Summary: Learn how to use Windows PowerShell regular expressions to parse an RSS feed.
Hey, Scripting Guy! How can I find patterns in text with regular expressions when I am unsure of where line breaks will occur in the text I am reading?
—TT
Hello TT,
Microsoft Scripting Guy, Ed Wilson here. Today Tome Tanasovski is back to finish out Guest Blogger Week. Tome will handle the answer to your inquiry.
Tome is a Windows engineer for a market-leading, global financial services firm in New York City. He is the founder and leader of the New York City PowerShell User group, a cofounder of the NYC Techstravaganza, a blogger, a speaker, and a regular contributor to the Windows PowerShell forum at Microsoft. He is currently working on the PowerShell Bible, which is due out in 2011 from Wiley. Tome is also a recipient of the MVP award for Windows PowerShell. Tome will be providing an hour-long, deep-dive about regular expressions via Live Meeting on March 22, 2011 for the UK PowerShell User group.
Regular expressions is one of the topics that will figure in the 2011 Scripting Games. In addition to the resources mentioned in the 2011 Scripting Games Study Guide, you should review TOME’s blogs today and tomorrow. If you get a chance to attend the March 22, 2011 Live Meeting, that would be helpful as well.
Did you know that regular expressions have their roots in neurophysiology? I am very fascinated with this fact. Regular sets and expressions were created as a method of creating notation for patterns. I am amazed that we were so close to understanding artificial intelligence in the theoretical days of the mind and mathematics as early as the 1940s.
If there’s one thing we learned from IBM’s Watson computer, it is that in order to create a machine that acts like the human mind, it not only needs a large database of information, but it must have the ability to trace the patterns that associate those bits of data together. A big part of what makes us human is the power to associate and find patterns—so, let us take a few minutes to understand what it is to be human by tackling a complex regular expression question together.
The most common method of consuming text data with a regular expression is to read it line-by-line and look for patterns. For example, we can read each line in a dictionary file and print out all of the words that begin with the letter a. This is shown in the following example.
Foreach ($line in (Get-content dictionary.txt)) {
If ($line -match ‘^a’) {
$line
}
}
Unfortunately, things are not always as controlled as this example. It is possible that you will not know how many lines lie between the things that you are trying to match. The most common example of this is when you are looking for patterns within text that is returned from a web server. Although there may be better ways to consume XML data, we are going to use the RSS feed for the Scripting Guys Script Repository as our example because the structure of XML makes it easier to understand the technique.

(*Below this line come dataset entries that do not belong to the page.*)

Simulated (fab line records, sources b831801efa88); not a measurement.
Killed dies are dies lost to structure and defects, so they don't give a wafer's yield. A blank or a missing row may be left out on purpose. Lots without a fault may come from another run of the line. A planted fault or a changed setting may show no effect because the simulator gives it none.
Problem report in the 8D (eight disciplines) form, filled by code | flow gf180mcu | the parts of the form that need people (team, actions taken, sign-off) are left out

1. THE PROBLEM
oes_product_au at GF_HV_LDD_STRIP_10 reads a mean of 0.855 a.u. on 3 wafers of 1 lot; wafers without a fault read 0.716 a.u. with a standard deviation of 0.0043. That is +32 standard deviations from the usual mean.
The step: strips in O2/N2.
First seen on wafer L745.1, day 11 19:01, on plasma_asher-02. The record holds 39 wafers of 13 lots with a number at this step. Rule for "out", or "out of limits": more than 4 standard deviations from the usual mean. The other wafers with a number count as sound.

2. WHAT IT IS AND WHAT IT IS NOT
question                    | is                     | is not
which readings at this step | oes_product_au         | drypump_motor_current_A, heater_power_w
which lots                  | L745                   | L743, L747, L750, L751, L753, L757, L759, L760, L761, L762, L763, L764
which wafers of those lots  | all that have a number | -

If you are unfamiliar with the RSS specifications, you only need to know that we are expecting to find a series of items between the <item></item> tags. Within these item tags there will be other tags such as title, links, content, author, and description. There is no rule that says all of the tags must be used, nor is there a rule that governs what order the tags are displayed. An item can exist on one line such as the one shown here.
<item><title>Hey Scripting Guy! Rules</title><description>None needed</description></item>
On the other hand, it can also exist on multiple lines as illustrated here.
<item><title>
Hey Scripting Guy! Rules</title>
<description>None needed</description>
</item>
If you are asked to find the text between the title and the description of each item, you would think this is an easy task to accomplish. However, how do you explain this to the regular expression engine?
The problem is solved with three steps or techniques. First, you need to use a regular expression on the entire string rather than processing the text in a line-by-line fashion. Second, you need a way to accept anything between the tags – including new lines and carriage returns. Third, you need to process the match repeatedly in the string so that you can return the numerous <item> tags we are bound to find.
Parsing an entire string of text with a regular expression
Parsing a string is fairly straightforward by using regular expressions. When we use the downloadString method on a System.Net.WebClient object, the item is returned as an entire string. Rather than splitting that string and iterating over each line, set the regular expression by using your favorite regex operator or cmdlet as shown here.
$web = New-Object System.Net.WebClient
$scRss = $web.DownloadString(‘http://gallery.technet.microsoft.com/scriptcenter/site/feeds/searchRss?sortBy=date’)
$scRss |Select-String -Pattern ‘<item>’ |select Matches
$scRss -match ‘<item>’
It is also useful to have a technique to grab an entire file into a single string in case you would like to apply the same approach to a data file. This technique is shown in the following example.
#This one is fastest, but will fail on really large files
$text = [System.IO.File]::OpenText(“C:\file.txt”).ReadToEnd()
#This one is much slower, but is more consistent
$text = “”;get-content c:\fiile.txt |%{$text +=$_}
Accepting anything between tags including line terminators: [\s\S]*?
The [\s\S] pattern is one of the character sets that I use most often. It tells the regular expression engine to match anything that is a space or is not a space. You could use any of the match or notmatch metacharacters to create the same class; for example, [\w\W] and [\d\D] all have the same meaning.
Unfortunately, you cannot use the dot (.) in this scenario because the dot matches everything except newline characters. You may not be aware of this, but \s (spaces) matches new lines and carriage returns. This is a great metacharacter to use when you are unsure of exactly how the text is terminating lines. The most common way of terminating a line is with either `n (new line) or `r`n (carriage return->newline), but there is no way to know for sure how the text you are consuming is terminating a line. Therefore, the \s* handles that unknown scenario.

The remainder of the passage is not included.